First time inside the door today and I was gently overwhelmed by the adorable vintage feel of the small place but within seconds I was ready to order a nice lunch at The Bag Lady Variety. Located  at Pall St. (at Maitland), in London Ontario, Canada it is the sweetest little retreat , somewhat off the beaten track of regular coffee shops and diners. I honestly felt like I had been dropped into another time period. The feel of the place is very relaxed and I noticed several people writing in journals, reading and get this.. interacting with other friendly customers! Two large store front windows open up the view to an established leafy neighbourhood while the decor inside is retro comfy. Seriously, when I came home I got all of my crocheted throws out of the blanket box and draped them around just to mimic the mood of the place.

The yummy food is prepared in a tiny open kitchen which is fascinating to peek through at while watching three of four people maneuver very carefully around each other as they work behind the counter.  Lots of takeout orders were rustled up while I was there blissfully relaxing at one of the old-fashioned kitchen table sets. I think the local professional crowd of workers are loving the convenience of takeout lunches but the laid back, sit and daydream types like myself  delight in the atmosphere as much as the food. My lunch was homemade tasty and the coffee was good and hot. Oh, and they get points for having the right kind of soft folksy music playing too.

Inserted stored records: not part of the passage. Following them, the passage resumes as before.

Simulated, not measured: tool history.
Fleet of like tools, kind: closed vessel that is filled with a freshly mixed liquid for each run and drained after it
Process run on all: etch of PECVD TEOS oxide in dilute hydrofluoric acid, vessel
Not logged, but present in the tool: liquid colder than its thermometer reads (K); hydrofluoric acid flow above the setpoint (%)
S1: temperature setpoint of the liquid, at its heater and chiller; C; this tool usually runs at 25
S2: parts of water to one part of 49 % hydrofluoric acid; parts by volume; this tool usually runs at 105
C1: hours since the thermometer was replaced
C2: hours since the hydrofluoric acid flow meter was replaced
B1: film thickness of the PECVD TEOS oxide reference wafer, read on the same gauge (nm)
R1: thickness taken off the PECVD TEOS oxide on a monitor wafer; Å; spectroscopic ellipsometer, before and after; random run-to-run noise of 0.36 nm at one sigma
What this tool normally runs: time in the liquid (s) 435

I know I’ll be going back when I’m in town doing my daytime artsy theatre/writing adventures Monday through Friday 7:30 am-4:00pm (as if I’d ever be up at 7:30 am nowadays..ha!), or on Saturday and Sunday 9:00 am-2:00pm. I purchased a gift certificate for a lucky friend and a really good brownie for the road. You can’t have too much of a good thing!

It was a rather special experience today as it felt like I was among friends…including the charming staff and the patrons.